Ismail Samani Mausoleum – Samanid Mausoleum

The Ismail Samani Mausoleum is the oldest building in Bukhara, built in the 10th century C.E., is located in the northwestern part of BukharaUzbekistan, just outside its historic center. It was built as the resting place of the powerful and influential Islamic Samanid dynasty that ruled the Samanid Empire (end of the 9th-10th centuries).  The mausoleum is believed to have served as the family tomb of the Samanid dynasty, the descendants of a noble Persian family who governed Transoxiana on behalf of the Abbasid Caliphate, based in Baghdad. 

At the end of the 9th century, Bukhara became the capital of a Samanid state. Starting from this period, a special attention was paid to the construction of buildings of cult – mosques, madrassas and mausoleums. Under the Samanids, Bukhara significantly increased in size. Over two centuries, new artisans quarters and many caravanserais were built, and the central part of the city became a large bazaar. Bukhara was surrounded by new fortress walls. In the northern part, a new royal palace was erected.

One of the first madrasahs (Farjek) and a minaret in Central Asia was erected in Bukhara, and a huge library of manuscripts was established at the Samanid palace, in which at the end of the 10th century worked Ibn Sina (Avicenna). In architecture the fired bricks on clay, and then on ganch mortar started playing an increasingly important role. The increasing production of fired bricks lead to the progress of various techniques of brick masonry. The facades were decorated with a brick pattern.

Architecture of Samanid Mausoleum

The architecture of the Samanid mausoleum had a “sign system” understandable to all visitors of its time, associated with their worldview, philosophy and image of the memorial building. The harmony and unity of the compositions of this monument impress even modern architecture lovers.
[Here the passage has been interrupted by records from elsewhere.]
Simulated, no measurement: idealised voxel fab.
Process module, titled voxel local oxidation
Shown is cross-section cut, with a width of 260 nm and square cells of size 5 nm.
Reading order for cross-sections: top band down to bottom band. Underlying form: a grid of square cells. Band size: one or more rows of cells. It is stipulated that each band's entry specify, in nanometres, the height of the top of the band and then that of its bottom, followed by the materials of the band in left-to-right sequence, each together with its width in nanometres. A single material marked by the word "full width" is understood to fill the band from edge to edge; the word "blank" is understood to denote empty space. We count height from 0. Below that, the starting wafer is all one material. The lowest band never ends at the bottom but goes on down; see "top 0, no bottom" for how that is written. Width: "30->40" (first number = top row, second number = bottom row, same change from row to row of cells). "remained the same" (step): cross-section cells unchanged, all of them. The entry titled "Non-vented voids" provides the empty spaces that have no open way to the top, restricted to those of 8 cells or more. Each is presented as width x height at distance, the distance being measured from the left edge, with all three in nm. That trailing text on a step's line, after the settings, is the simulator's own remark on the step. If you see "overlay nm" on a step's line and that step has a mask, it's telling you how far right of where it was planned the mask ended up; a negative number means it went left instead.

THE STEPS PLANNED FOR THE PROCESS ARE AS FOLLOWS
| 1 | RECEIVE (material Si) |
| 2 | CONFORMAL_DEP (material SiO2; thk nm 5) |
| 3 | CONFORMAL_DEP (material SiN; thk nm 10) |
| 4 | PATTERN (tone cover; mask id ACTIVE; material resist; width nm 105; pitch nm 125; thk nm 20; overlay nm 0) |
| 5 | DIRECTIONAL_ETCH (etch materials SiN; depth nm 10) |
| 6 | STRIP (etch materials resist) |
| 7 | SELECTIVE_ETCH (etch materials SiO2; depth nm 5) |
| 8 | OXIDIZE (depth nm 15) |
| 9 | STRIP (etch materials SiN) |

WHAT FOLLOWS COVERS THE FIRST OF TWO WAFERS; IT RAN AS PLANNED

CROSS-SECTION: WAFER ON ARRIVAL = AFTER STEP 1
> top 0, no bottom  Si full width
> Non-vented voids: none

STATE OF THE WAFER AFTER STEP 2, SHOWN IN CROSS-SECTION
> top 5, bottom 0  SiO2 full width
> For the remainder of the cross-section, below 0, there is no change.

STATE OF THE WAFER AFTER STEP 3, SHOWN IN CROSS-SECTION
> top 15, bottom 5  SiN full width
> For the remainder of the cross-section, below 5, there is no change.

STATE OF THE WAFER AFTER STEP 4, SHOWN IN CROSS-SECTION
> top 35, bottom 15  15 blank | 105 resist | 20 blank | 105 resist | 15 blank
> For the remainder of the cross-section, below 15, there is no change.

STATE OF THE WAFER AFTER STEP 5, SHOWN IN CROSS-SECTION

The building’s shape is cuboid, like the Kaaba structure of the Great Mosque of Mecca, while heavy fortress-like corner buttresses are derived from Sogdian traditions of Central Asia. The synthetic style of the tomb is reflective of the 9th and 10th centuries – a time when the region still had large populations of Zoroastrians in their early stages of conversion to Islam. 

The horizontal strip of the basement sets out the base, and the light arched gallery above – the completion of the facade; powerful three-quarter columns fix the corners, each entrance is highlighted by a lancet niche. The signs laid out by round discs are clearly visible, coming from the cult of the Sun and planets, but turned into an element of ornament. All this looks natural and harmonious in the mausoleum of the Samanids.

In the Soviet period, arched openings on 3 sides were closed with wooden bars. And in the 4th opening, an entrance door was set right under a wooden beam (42 * 9 cm) containing the name of Ismail’s grandson, Emir Nasr (died in 943).

Significance of Samani Mausoleum

The building is regarded as one of the oldest monuments in the Bukhara region. Samanid Mausoleum appears in virtually every survey on the Islamic architecture and is significant as an example of early Islamic architecture in the Central Asia and worldwide.  Its unknown creators harmoniously combined references to the prior regional traditions and deployed innovative structural elements, such as squinches, as well as new for the time features that are considered customary for the Islamic architecture worldwide.